Sections

Commentary

Demographic fault lines and the 2016 election

REUTERS/Mark Makela - Voting machine operator Robin Coffee-Ruff hands a sticker to a voter who cast his ballot.
Editor's note:

In advance of the Oct. 19 presidential debate at UNLV, The Sunday and the Brookings Institution in partnership with UNLV and Brookings Mountain West are presenting a series of guest columns on state and national election issues. The columns will appear weekly. This column originally appeared in the Las Vegas Sun.

Now that the conventions are over, let the prognosticating begin. While the eyes of pundits and the public may be glued to daily polls, it is important to consider the sharp demographic fault lines behind these numbers.

The most powerful one is a result of the nation’s recent diversity explosion: the rapid growth of Hispanic, Asian and other minority populations. Ethnic minorities accounted for 95 percent of the nation’s growth between 2000 and 2015, now approaching two-fifths of the U.S. population.

This is significant because of the racial divide in voting. A majority of whites have voted for Republican presidential candidates in every election since 1968, and blacks have voted heavily Democratic even longer, with Hispanics and Asians trending Democratic over the past several elections. Minority clout was especially dominant in 2012. Mitt Romney garnered the highest white voting margin of any Republican since Ronald Reagan in 1984. Yet he lost to Barack Obama due to the rising size and support of the minority electorate.

Key to Obama’s success was diversity’s impact on the Electoral College. His wins in Mountain West and other Sun Belt states — that in the past voted Republican — can be attributed in part to the widespread dispersion of Hispanics and Asians to western parts of the country, and the return of blacks to the South.

Nevada, where the minority share of voters climbed from 20 percent in 2004 to 33 percent in 2012, is perhaps the best example of this change. In 2012, Obama’s wins in Nevada, Colorado and New Mexico were carried by minority votes; whites in those states largely voted Republican. This also was the case in Virginia and Florida. Add in Wisconsin, where the minority Democratic vote also bested the white Republican vote, and that was enough to make the difference, among swing states, for Obama’s Electoral College win.

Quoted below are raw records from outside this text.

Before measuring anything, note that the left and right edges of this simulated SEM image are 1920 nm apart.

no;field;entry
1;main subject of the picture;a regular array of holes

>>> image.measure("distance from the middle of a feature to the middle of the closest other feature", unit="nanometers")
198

Even with this diversity surge, 2016 may not go so smoothly for Democrat Hillary Clinton. This is because of another demographic fault line playing out much more strongly than many anticipated — the cultural generation gap. This gap reflects the different experiences and values of older, mostly white Americans and the more racially diverse younger generations. The demographic measure of this gap shows that whites comprise 75 percent of Americans age 55 and older while racial minorities comprise 46 percent of those younger than 35.

The generational divide involves different views of diversity itself. Surveys have shown that older whites are less accepting of immigration and America’s shifting demography than younger generations who predominantly embrace these changes. This is not to frame the former as racist or anti-youth, but as disconnected from the concerns of younger people who come from different backgrounds than them and who they view differently than their own children and grandchildren.

The gap spills over into views of government: The older generation favors less spending and lower taxes compared with the young, who see benefits accruing to them from government programs associated with education, health care and a broader social safety net. Nor do they see eye to eye on social issues like abortion and same-sex marriage, which are more favored by the young. Because the two parties differ, often sharply, on these matters, the political divide between these age groups widened between the 2004 and 2012 presidential elections, with older voters favoring Republicans and younger voters favoring Democrats.

Republican Donald Trump has seized on this divide as a strategy to hold back the Democrats’ advantage from the diversity surge. Trump’s call to embrace America’s past, by making it more insular and restricting immigration, has resonated strongly with older whites.

The question then is: Given these fault lines of race, age and ideals, can Trump win in November? From an Electoral College perspective, his best opportunity lies with some of the “whiter” northern states, which Obama won by smaller margins: Ohio, Pennsylvania, Michigan, Wisconsin, Iowa and Minnesota. Winning there would require a higher voter turnout from whites, especially working-class whites, and a sharp increase in Republican support among those voters. If Trump were to take all of these states, as well as those taken by Romney, he would win 286-252. My estimates show that, while possible, this might be a long shot. To win most of these states, white voter turnout would have to be 4 percent higher than in the 2012 election, and the white Republican-minus-Democratic voting margin would have to be 8 percent higher.

There is a possibility of Trump winning racially diverse Sun Belt states like Florida, Virginia, Nevada, Colorado, New Mexico or North Carolina, which Obama barely lost in 2012. Yet here he runs the risk of minority voters rallying against him, which could easily counter any increased white support he may garner. In fact, I have calculated that with a big increase in Hispanic support Clinton could take Arizona, a state won by Republicans in 15 of the past 16 presidential contests.

So the demographic lines have been drawn. The diversity that is sweeping the nation suggests that the future belongs to candidates who support issues embraced by the multicultural generation. Will this be the last presidential election that pits the old and the white against the young and the brown? Probably not. But it may be the most contentious.